That contradicts a lot of the myths we learned in school about this being the land of opportunity, a land where access to education should be a great leveler.

{mosads}It doesn’t have to be like that, however. There are ways to turn it around, and Congress plays a key role.

The “Born to Win, Schooled to Lose” report from the Georgetown University Center on Education and the Workforce lays out the inequities: Children with low test scores from high-income families have a 71 percent chance of being affluent adults by the age of 25, compared to only a 31 percent chance for poor children with high test scores.

Why does this happen? The report points to safety nets that well-off students have that keep them on track — nets that poor kids lack. Thus, when poor kids fall behind, they stay behind.

Even poor students who continue to excel in school and post high test scores can end up falling behind in life — a phenomenon sometimes called  the “excellence gap.” Despite their promise, these students are far less likely to take college entrance exams, apply for federal college aid or reach for competitive colleges. All too often, they don’t apply to any college.

So this is our fate as a nation, a continuing slide into the rich getting richer, the poor getting poorer, regardless of innate talent? Not necessarily.

I spent two years researching a book on what happens to children from low-income families. On the surface, things look grim. While there has been an impressive surge in the number of low-income, minority students going to college, their success rate — the number, for example, earning bachelor’s degrees within six years — remains flat.

But I found several reasons to be optimistic that things can change quickly. Three reasons, to be exact.

First, the big charter school networks that serve students from high-poverty families have pioneered strategies to greatly boost the college success rates for their alumni. Those alumni are earning degrees at rates that range from two to four times better than expected.

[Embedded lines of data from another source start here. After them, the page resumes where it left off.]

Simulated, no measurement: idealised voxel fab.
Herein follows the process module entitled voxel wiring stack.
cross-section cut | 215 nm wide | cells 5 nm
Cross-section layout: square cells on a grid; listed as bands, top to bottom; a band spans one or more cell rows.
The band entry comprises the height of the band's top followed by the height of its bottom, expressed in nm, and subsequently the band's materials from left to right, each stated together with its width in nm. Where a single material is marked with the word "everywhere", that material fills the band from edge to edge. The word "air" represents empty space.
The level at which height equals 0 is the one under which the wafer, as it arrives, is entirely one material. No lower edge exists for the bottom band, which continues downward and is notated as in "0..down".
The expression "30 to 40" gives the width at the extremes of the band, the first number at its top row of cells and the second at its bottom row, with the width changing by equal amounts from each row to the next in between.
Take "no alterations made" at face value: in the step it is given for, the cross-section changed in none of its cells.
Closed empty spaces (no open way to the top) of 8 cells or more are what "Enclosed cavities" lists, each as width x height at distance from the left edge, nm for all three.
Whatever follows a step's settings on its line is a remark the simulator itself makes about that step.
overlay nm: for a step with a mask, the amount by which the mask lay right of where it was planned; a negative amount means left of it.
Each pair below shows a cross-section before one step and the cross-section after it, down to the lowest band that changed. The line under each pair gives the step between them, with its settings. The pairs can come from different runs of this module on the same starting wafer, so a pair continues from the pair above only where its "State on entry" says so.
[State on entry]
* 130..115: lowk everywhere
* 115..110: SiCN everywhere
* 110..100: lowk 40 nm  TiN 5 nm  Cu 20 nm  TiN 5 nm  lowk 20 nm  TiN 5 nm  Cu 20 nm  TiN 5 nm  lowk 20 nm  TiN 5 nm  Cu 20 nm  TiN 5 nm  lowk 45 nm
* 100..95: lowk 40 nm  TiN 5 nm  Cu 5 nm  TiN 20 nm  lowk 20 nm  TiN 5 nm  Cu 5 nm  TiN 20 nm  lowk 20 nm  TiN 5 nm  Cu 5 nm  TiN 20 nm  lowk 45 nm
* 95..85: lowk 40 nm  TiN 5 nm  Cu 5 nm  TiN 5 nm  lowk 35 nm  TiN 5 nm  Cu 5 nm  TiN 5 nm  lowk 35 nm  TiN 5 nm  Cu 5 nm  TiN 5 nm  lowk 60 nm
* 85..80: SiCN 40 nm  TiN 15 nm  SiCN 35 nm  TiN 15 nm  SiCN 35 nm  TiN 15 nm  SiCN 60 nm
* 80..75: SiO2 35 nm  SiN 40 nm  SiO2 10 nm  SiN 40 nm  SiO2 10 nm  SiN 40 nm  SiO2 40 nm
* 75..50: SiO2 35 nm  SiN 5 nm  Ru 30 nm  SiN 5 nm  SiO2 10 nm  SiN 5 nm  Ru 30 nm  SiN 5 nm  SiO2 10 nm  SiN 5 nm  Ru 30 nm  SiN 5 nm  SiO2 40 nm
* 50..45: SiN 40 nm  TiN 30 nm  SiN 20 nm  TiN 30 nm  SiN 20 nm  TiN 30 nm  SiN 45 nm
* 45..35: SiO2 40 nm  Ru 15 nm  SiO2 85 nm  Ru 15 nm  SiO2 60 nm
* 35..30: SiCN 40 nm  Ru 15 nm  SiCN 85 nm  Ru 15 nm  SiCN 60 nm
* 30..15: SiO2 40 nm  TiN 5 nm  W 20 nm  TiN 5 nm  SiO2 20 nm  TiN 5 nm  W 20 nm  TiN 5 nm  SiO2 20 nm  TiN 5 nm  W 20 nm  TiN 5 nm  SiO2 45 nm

Also good news: In cities such as New York, Miami, San Antonio and Newark, the charter networks have teamed up with traditional school districts to pass along their lessons learned. This could spread.

Second, there has been a surge in the number of organizations providing smart, data driven college advising to students in high schools that lack it. Groups such as College Advising Corps steer students away from commuter universities where the odds of them earning a degree are no better than 25 percent and into universities where the odds are double that. High performing students get sent to state flagship universities where the odds are 80 percent, and the highest performing students end up in elite colleges where the odds rise to 90 percent.

Finally, many colleges, especially the top universities, have reshaped the way they do business to not only admit more low-income students but ensure that those students walk away with degrees.

One simple way: Take in more high performing transfer students from community colleges, which is where many of this country’s low-income students end up. UCLA has been doing this successfully for years, and other universities are forming new partnerships to boost those transfers.

In Northern Virginia, George Mason’s Advance Partnership with Northern Virginia Community College could serve as a template for the rest of the country.

The Aspen Institute-guided American Talent Initiative, which has a goal of enrolling and graduating an additional 50,000 lower-income students at the 318 colleges and universities that consistently graduate at least 70 percent of their students, is making good progress.

Here’s the most promising part of this: These three separate pushes to boost college success rates for low-income students — the charter networks, the counseling groups and the universities taking this on — barely coordinate with one another. Consider the possibilities when they start working together.

If more school districts partner with charter networks around college success and start tracking their alumni through colleges, far fewer smart kids from low-income families would get left behind.

None of this happens without support from the federal government, ranging from critical financial aid for low-income students to grants that help the top charter networks — the college success pioneers here — expand at a time they are becoming political unpopular in many states for reasons that have nothing to do with student outcomes or how their alumni fare in college.

The Georgetown University report has it right. In today’s America, it is better to be rich than smart. But it doesn’t have to stay that way.

Richard Whitmire, former president of the Education Writers Association, is the author of six books on education issues, ranging from boys falling behind in school to Michelle Rhee’s time as chancellor of Washington D.C. schools. His latest book is “The Breakthrough: How Ending Diploma Disparities Can Change the Face of America.”